Thanks for everybody's input on my previous post.
In addition to the comments, I received another very interesting data point from an email with Tom Hughes, the IO::Zlib maintainer (currently holding #1 on the FAIL 100 list).
> It's showing up on my graph-weighted FAIL tracker as the number one > source of problems at the moment.This email response is great, because it demonstrates an important factor in maintainership.
Well if nobody tells me about these things I can't possibly do anything about them...
Well if nobody tells me about these things I can't possibly do anything about them...
This seems like a side issue to the Fail 100 notification. CPAN testers already provide many ways to track distribution test failures, including e-mail digests and RSS feeds.
In the IO::Zlib case, there are:
It seems that more CPAN authors should be made aware of the testing resources available to them. I'm not sure they need to be educated on a weekly basis, however.
Re:Sorry I'm late....
Alias on 2009-07-15T01:01:55
Despite all this information, the author still felt like he wasn't told.
To prevent problems of being horribly spammy, all our current CPAN-wide mechanisms don't really take the initiative to reach out to the author.
And if they do, they don't really convey the level of urgency of the problem.
What I'm hoping we can do in this case is to provide an extremely low-volume mechanism that you as a normal CPAN author will never see. For example, POE has never appeared on the FAIL 100 list since I started tracking it.
But if, at some point in the future, something goes horribly wrong with a release (and by some stroke of weird chance nobody on the POE team notices) you will be poked by an email of a type you have never seen before and are thus more likely to pay attention to.
This email should not be there to just annoy you, it should point you towards resources like the ones you describe above. If you have the absolute top module out of 17,000 causing trouble for everyone else, I think a weekly email might be appropriate.
I'm already noticing that some of these toolchain modules showing failures up in the Top 10 have failures that are obscure or wrong, so hopefully in the process setting up a communications environment that pushes to the author we can set up extra priority resources.
For example, we could get commitments from the CPAN Testers to prioritise testing around this #1 position module, to provide testing VMs to them, and to have an existing set of volunteers in a dedicated IRC channel willing to take over or help hack on the #1 module specifically.
So yes, while there are resources available, I feel like these resources don't provide a level of prioritisation so more benefit is provided to the things that are the biggest problem.
Re:Sorry I’m late….
Aristotle on 2009-07-15T01:27:25
For example, we could get commitments from the CPAN Testers to prioritise testing around this #1 position module
Do be careful to avoid self-reinforcing bias when you do this.
Re:Sorry I’m late….
Alias on 2009-07-15T03:17:30
I actually meant more in terms of having the CPAN Testers looking at new releases faster, or having them commit to providing better levels of direct access to their hosts.

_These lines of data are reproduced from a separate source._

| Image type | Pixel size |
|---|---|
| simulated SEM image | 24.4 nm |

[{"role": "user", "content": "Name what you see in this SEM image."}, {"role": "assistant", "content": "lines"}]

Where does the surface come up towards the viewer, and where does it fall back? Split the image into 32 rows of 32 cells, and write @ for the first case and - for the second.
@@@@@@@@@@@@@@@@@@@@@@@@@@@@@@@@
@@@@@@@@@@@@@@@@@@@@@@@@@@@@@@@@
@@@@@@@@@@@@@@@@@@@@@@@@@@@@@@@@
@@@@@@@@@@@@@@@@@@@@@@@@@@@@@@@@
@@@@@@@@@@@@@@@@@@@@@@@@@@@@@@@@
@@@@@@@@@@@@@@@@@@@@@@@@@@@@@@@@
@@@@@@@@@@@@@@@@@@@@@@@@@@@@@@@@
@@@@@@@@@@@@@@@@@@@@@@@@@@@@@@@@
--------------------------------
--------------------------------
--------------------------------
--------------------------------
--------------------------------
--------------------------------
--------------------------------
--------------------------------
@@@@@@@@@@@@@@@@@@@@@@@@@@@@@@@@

The self-reinforcing bias is interesting though, because in a sense it may be a positive thing.
If anything making it to the #1 position is then subject to even more intense examination that boosts it's score higher, this not only providing more data, but it helps expose more edge cases in what might be a quite edgy module anyway.
So once you clean up the module for the next release, you stand a better chance of not reappearing on the list in the future, compared to a situation in which you fix one bug and release to hit the reset counter on CPAN Testers only to slowly drift to the top of the list again.
Remember, the goal of the FAIL 100 list is not to judge modules as being inherently good or bad, it's to identify the places in which we get the maximum benefit for our maintenance time.
Now if this were a judgement call, a way of placing inherent value on the modules (such as the Kwalitee metrics) then I think this bias would be a bigger risk.
Re:Sorry I’m late….
Aristotle on 2009-07-15T04:04:37
I was too terse, sorry.
What I meant by self-reinforcement referred to the ranking, not the extra scrutiny. That is, the extra scrutiny from being at #1 is good – but be careful about whether/how you weigh that extra scrutiny in the next ranking recalculation. Otherwise, just making #1 may increase the chances of staying there for no other reason than the extra scrutiny (which is only due to making #1) causing extra FAILs that would not have turned up otherwise – fortifying the position against modules that should by substantial merits take #1.
It’s the classic popularity contest feedback cycle.
Re:Sorry I’m late….
Alias on 2009-07-15T07:21:07
I see.
In this case that isn't a problem, because of the way that the ranking is calculated.
Only the most recent production release is counted, so as soon as #1 does a production release they get their score reset.
Also, I've noticed that the rankings follow a power law anyway, so even if it does undergo some extra scrutiny that's ok, because it took a hell of a lot for it to get that high in the first place.